LinuxQuestions.org
Latest LQ Deal: Latest LQ Deals
Home Forums Tutorials Articles Register
Go Back   LinuxQuestions.org > Forums > Linux Forums > Linux - Server
User Name
Password
Linux - Server This forum is for the discussion of Linux Software used in a server related context.

Notices


Reply
  Search this Thread
Old 02-02-2009, 06:04 AM   #1
carlmarshall
Member
 
Registered: Jan 2004
Location: North Yorkshire, UK
Distribution: Centos 5
Posts: 133

Rep: Reputation: 16
mdadm - removing faulty spare


Hi,

I've had a failure of one of my HDDs (/dev/sdc) which makes up a few RAID partitions. The hot spare has now cut in, so all is currently safe, but how do I now remove the faulty spare?

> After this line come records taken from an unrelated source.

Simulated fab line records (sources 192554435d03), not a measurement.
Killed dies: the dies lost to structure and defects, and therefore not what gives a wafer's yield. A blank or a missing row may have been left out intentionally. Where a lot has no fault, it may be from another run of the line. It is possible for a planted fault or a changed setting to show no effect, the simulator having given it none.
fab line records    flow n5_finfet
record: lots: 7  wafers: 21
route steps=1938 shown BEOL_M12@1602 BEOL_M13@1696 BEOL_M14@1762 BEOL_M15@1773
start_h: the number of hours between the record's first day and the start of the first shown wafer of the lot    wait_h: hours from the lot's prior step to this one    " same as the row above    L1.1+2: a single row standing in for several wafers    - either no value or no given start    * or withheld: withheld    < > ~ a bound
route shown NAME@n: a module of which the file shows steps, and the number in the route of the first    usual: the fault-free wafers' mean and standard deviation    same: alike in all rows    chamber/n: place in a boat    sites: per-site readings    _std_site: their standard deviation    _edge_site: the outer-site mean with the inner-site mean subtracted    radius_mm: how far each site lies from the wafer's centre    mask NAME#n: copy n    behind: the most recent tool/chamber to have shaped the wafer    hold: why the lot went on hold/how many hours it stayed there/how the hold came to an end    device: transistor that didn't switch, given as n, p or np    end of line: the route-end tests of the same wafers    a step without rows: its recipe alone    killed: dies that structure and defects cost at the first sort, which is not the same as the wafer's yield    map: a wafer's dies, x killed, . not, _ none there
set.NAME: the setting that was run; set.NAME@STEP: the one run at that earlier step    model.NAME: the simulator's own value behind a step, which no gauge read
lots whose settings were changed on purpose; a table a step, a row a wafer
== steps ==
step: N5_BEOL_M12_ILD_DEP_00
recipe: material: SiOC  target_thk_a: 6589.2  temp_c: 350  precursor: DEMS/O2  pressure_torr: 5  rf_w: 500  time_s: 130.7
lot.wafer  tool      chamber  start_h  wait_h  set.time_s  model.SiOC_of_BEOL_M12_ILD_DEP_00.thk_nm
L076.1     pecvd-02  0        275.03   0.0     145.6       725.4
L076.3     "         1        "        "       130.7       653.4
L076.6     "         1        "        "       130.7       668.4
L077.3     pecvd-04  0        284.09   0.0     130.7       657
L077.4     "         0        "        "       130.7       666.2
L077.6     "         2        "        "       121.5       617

mdadm --detail /dev/md1 gives the following:

Version : 00.90.03
Creation Time : Fri May 23 15:37:20 2008
Raid Level : raid5
Array Size : 945312256 (901.52 GiB 968.00 GB)
Device Size : 472656128 (450.76 GiB 484.00 GB)
Raid Devices : 3
Total Devices : 4
Preferred Minor : 1
Persistence : Superblock is persistent

Update Time : Mon Feb 2 11:52:32 2009
State : clean
Active Devices : 3
Working Devices : 3
Failed Devices : 1
Spare Devices : 0

Layout : left-symmetric
Chunk Size : 256K

UUID : 10644348:012f6764:70879599:7631693d
Events : 0.4896

Number Major Minor RaidDevice State
0 8 5 0 active sync /dev/sda5
1 8 21 1 active sync /dev/sdb5
2 8 53 2 active sync /dev/sdd5

3 8 37 - faulty spare

How can I mark the now faulty spare for removal. man mdadm gives me the line:

mdadm /dev/md1 --fail /dev/sdc5

This fails as it can't see /dev/sdc5

Any ideas?

Carl.
 
Old 02-02-2009, 01:37 PM   #2
mostlyharmless
Senior Member
 
Registered: Jan 2008
Distribution: Arch/Manjaro, might try Slackware again
Posts: 1,851
Blog Entries: 14

Rep: Reputation: 284Reputation: 284Reputation: 284
Quote:
How can I mark the now faulty spare for removal
You don't have to mark it as failed; mdadm already did that.
 
Old 02-03-2009, 03:18 AM   #3
carlmarshall
Member
 
Registered: Jan 2004
Location: North Yorkshire, UK
Distribution: Centos 5
Posts: 133

Original Poster
Rep: Reputation: 16
Don't I have to mark it for removal? e.g.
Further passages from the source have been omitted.